The country may see the highest voter turnout since Independence in the ongoing Lok Sabah polls if the first four rounds, which clocked 67 per cent polling, is any indication says a report.
Last hustings had closed with the highest turnout at 67.6 per cent and if the remaining three phases of the seven-legged election season record more turnouts then this election will create history since the Independence, says SBI Research.
Normally, psephologists and political pundits consider a higher voter turnout as an indication of anti-incumbency.
Of the 543 Lok Sabha seats, voting has been completed in 373 seats (69 per cent of the total seats) in the first four of the seven phases, which will end on May 19 after beginning on April 11.
A phase-wise turnout rate indicates that polling in 2019 is more or equal to the 2014 rate, except for the third phase. Overall turnout after the four rounds this time is 67 per cent compared to 67.6 per cent in 2014.
"If the same trend continues, this year's turnout rate may cross the previous record, and will be the highest since Independence," the report said Thursday.
It said though the delayed elections in 1985, the voter turnout was 72 per cent, it was only in Assam and Punjab, and the average turnout of 1984 and in 1985, when only these two states went to polls, is coming 67.9 per cent.
So far in the ongoing elections, the voter turnout in Andhra, Assam, Gujarat, Karnataka registered highest ever since 1962 or in last 57 years since Independence.

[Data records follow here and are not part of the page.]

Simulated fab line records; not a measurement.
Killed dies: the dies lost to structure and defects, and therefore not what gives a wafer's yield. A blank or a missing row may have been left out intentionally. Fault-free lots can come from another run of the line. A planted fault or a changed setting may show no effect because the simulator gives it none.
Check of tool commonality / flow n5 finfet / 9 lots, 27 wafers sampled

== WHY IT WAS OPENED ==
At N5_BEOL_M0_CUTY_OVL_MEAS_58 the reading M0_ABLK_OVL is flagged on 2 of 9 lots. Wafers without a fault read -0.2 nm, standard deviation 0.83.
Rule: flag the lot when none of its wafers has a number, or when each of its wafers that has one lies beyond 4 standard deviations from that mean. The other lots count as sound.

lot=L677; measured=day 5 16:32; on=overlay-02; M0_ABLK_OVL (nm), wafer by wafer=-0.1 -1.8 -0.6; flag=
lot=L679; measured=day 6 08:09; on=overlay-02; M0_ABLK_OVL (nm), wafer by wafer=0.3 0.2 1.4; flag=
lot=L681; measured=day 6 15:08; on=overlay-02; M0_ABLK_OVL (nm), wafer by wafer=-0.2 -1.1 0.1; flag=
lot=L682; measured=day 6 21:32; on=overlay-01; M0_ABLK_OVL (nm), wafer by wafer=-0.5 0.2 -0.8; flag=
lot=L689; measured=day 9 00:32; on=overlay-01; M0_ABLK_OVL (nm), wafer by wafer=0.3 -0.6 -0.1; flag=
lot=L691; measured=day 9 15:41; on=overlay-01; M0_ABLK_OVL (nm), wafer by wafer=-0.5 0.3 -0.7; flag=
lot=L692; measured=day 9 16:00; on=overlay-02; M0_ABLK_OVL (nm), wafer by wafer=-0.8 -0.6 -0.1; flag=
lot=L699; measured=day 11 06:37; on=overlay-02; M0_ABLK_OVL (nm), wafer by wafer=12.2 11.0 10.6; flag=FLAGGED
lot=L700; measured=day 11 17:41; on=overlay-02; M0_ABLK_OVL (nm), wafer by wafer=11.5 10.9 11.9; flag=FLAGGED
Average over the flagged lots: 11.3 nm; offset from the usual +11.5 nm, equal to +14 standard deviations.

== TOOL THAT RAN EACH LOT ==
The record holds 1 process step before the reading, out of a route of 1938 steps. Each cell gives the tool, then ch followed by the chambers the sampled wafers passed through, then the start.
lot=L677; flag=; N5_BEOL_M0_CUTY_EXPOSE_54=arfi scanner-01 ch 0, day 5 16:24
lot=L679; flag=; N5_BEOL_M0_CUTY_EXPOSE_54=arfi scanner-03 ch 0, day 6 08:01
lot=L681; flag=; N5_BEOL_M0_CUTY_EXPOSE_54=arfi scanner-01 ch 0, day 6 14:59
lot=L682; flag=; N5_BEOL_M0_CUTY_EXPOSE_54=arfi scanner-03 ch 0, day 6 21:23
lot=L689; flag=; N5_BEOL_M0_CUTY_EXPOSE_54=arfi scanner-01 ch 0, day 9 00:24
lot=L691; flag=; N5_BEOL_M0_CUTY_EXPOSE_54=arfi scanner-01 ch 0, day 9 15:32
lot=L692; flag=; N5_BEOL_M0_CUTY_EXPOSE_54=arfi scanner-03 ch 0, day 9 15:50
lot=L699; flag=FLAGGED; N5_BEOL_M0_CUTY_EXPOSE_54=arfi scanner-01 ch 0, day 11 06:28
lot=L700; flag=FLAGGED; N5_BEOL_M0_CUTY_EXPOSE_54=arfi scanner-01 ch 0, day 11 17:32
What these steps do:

Chhattisgarh has seen 15 years and Maharashtra 30 years high in voter turnout.
Mumbai registered a voter turnout of 55.1 per cent, which is the highest for the city since 1989, the report said.
In Assam, Bihar, UP, Andhra, Kerala, Chhattisgarh, MP (partial) and Rajasthan (partial) the polling percentage of younger voters in the 18-25 age bracket) on an average is more than national average, there is a 3.3 per cent increase in voter turnout (additional 4.5 million), it said.
States like Maharashtra where the elderly population is higher than the national average has witnessed an increase in voter turnout, though marginally.
In Karnataka and Kerala that are relatively older states (8.6 per cent elderly population, that is much higher than the national average) there is also an increased 1.8 per cent more voting (or 1.1 million), it said.
Women voters who were previously missing from the electoral process due to various socio-economic reasons, their numbers have come down in 2019 and are also now actively casting their votes. It said in the Westerns states, where poverty is less, are seeing better polling this year than in the past election. Southern states also have lower levels of deprivation, and with the exception of Tamil Nadu, they have improved their voter turnout, the report said.